JPMorgan Team Watching for Signs Inflation Is Riling Traders
(Bloomberg) -- The link between stocks and bonds is the “most important indicator” in global markets right now and shows investors aren’t yet worried about inflation getting out of control, according to strategists at JPMorgan Chase & Co.
The fact that short-term correlations between the two have not spiked, even as inflation expectations increase, suggests traders are not yet concerned about the negative impact of price rises, a team including Mixo Das wrote in a note Monday. A high-frequency measure of 72-hour correlation between S&P 500 futures and 10-year Treasury equivalents stood at minus 0.35 on Monday, up from minus 0.57 at the end of January, according to calculations by Bloomberg.
“A high/positive correlation shows markets are either driven by inflation concerns or changes in policy reaction,” Das wrote in emailed comments. “For instance if inflation was high and rising, bond yields would rise and equities would fall on expectations of tighter policy.”
The pace of U.S. inflation implied by the bond market has accelerated to the fastest since 2014, as crude oil prices rallied along with rising expectations for an economic recovery.
The S&P 500 has risen over 3% so far this year and closed at an all-time high Friday, as investors warmed to the so-called reflation trade. The benchmark Treasury yield has climbed about 27 basis points to just under 1.20%.

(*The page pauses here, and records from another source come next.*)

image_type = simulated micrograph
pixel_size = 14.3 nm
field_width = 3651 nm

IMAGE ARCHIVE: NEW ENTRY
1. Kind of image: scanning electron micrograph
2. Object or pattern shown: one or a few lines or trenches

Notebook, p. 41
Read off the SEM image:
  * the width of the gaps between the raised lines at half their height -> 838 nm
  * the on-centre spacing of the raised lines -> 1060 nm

A high correlation between stocks and bonds means the latter are no longer a hedge for equity moves, which could impact portfolio allocations, Das said. It also means cross-asset portfolio volatility is rising, which would cause volatility-targeting portfolios to reduce leverage, he said.
”If the correlation sustains positive, it will be quite negative for markets,” Das wrote. “Much more so for bonds, but also for equities as leverage levels will need to come down.”